Historian Daniel Steinmetz-Jenkins edited Did It Happen Here? Perspectives on Fascism and America, a collection published in March 2024, which catalogs the debate up until 2023 and includes classics from figures such as Leon Trotsky, Angela Davis, and Hannah Arendt. In his introduction, Steinmetz-Jenkins writes that the “way forward is to put the fascism debate to rest,” but Trump’s victory all but ensures that the discussion is far from over.
What, then, has been the takeaway of the debate on fascism thus far, and will the years after January 2025 show that Trump was a fascist all along? For now, this much is clear: interpreting Trump through the lens of fascism was compelling but ultimately misleading.
The reason is straightforward, and the 2024 election hasn’t changed it. Fascism was born in the context of empire and herrenvolk democracies, and radical reactionaries have adapted to new environments, particularly multiracial democracies. Genocide, mass murder, and authoritarianism were never the exclusive purview of fascism, and remain possibilities. But the future likely contains new horrors, not ones recycled from the 1930s.
The 2024 election underscores the difference between Trumpism and fascism. Before the election, pundits in favor of the “fascism” label were predicting that Trump would use paramilitary forces to seize power. Maybe if he lost, those measures would have been in the mix. But he didn’t need them: Trump won a popular majority, backed by a growing number of black and Latino voters. He’s an authoritarian working through electoral politics, promising stability, not revolution.
Washington Versus Weimar
Eight years later, it’s hard to know who first raised the “fascism” label with Trump, though conservatives surprisingly launched some of the earliest accusations. There was a clear exculpatory character to these arguments: they wanted to show that Trump had “nothing to do with the Republican Party” but was instead the devotee of a foreign creed.
Did It Happen Here? includes a section of essays devoted to the politics of analogy: Did Trump match up to the 1930s? And why look to interwar Europe, rather than something closer to home?

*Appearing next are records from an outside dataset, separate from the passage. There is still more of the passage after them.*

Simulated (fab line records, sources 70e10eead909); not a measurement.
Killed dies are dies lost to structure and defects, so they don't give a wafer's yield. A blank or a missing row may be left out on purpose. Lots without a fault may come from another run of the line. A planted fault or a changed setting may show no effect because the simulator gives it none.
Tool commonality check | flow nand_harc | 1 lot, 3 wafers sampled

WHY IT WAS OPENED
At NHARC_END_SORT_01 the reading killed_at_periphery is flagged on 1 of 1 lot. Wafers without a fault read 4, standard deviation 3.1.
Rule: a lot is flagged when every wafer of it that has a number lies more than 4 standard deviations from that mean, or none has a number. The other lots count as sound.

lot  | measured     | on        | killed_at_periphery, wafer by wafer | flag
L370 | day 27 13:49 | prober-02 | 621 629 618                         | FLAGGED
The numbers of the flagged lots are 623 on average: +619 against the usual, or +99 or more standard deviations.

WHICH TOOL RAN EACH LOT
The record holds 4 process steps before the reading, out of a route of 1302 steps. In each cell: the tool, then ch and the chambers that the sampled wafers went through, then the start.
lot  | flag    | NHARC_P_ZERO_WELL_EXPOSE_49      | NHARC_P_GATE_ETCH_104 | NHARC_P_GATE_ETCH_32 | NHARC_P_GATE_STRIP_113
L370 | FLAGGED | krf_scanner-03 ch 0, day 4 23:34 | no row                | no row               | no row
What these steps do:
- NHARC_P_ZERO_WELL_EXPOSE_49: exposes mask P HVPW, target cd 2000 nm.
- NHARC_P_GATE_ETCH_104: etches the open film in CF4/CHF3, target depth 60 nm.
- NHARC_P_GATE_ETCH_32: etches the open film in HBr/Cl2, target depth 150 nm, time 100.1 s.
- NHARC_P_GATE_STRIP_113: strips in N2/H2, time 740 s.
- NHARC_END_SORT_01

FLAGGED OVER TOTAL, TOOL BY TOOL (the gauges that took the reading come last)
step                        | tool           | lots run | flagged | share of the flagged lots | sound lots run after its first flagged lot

The burden of the pro-fascist-analogy case is to show why Trump is a fascist, but without watering down the term and making it a synonym for something like racism in general. If we focus specifically on interwar fascism, some basic parallels do exist — Trumpism shares racism, nationalism, and antidemocratic tendencies. But Trumpism is missing the core elements of interwar fascism, especially the worship of violence as a means of transformation.